Then again, neither is marriage. But most of my friends and loved ones get married because they love one another, and because they want to commit to one another. It’s seen as the next step, a further consolidation and celebration of their love and respect for one another. Not because they have or want to reproduce. Those who are opposite-sex couples don’t get any of this SO YOU’RE MARRIED THEREFORE YOU MUST REPRODUCE schtick, but if same-sex couples put their head above the parapet that’s somehow cause for consternation.
These are people’s lives. These are people’s relationships. It still boggles me that I can flick on the RTÉ iPlayer and my civil rights are debated live on television, or used as clickbait fodder by the likes of Breda O’Brien, the Burke family, and John Waters. Let me tell you, I’m bloody sick of coming across articles, videos, audio recordings featuring these people day. after. every. fucking. day. It never lets up, it never stops.

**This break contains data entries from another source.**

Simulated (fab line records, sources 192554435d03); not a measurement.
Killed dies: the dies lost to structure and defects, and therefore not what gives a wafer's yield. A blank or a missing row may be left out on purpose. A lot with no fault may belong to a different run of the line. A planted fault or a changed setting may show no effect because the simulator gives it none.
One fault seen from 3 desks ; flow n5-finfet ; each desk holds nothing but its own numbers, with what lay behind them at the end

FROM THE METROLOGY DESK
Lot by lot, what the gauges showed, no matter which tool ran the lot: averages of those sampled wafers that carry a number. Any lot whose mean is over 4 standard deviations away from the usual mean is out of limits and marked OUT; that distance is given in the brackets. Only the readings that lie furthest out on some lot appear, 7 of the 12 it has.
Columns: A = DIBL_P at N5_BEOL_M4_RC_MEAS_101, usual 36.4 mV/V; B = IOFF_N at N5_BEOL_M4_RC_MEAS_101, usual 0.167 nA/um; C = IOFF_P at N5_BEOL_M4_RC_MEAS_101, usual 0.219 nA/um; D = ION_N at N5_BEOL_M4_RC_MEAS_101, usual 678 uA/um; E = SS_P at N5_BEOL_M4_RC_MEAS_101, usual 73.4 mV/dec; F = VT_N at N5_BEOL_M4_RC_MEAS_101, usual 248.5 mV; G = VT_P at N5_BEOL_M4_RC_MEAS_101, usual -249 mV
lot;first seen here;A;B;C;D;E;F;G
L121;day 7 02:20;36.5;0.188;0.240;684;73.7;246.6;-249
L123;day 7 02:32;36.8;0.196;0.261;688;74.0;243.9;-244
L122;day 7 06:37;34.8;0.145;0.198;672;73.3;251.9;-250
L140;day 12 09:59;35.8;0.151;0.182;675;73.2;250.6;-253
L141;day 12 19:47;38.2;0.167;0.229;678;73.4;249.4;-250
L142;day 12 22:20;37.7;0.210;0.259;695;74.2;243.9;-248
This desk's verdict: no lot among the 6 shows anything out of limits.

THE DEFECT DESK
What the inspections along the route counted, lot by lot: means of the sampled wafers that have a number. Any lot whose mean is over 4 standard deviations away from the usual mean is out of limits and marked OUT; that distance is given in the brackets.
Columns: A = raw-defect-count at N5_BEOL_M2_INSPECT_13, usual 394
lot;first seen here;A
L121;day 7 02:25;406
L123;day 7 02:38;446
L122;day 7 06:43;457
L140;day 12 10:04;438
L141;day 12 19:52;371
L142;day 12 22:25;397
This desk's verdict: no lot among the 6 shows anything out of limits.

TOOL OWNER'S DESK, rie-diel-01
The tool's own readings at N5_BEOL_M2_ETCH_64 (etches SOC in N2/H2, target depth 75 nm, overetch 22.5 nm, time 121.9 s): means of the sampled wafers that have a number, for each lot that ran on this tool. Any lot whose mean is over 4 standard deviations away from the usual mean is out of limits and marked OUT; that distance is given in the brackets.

So I ask you to please vote yes. We just want to get on with our own lives. We want to have the same access to civil rights as you do. Please think of us when you read the next Breda article, when there’s yet another setback, when there’s a No campaigner. We are counting on you all to come through for us, and to make us feel as if we’re part of the family.
Yes to love. Yes to acceptance. Yes to the next steps ahead. Yes to equality.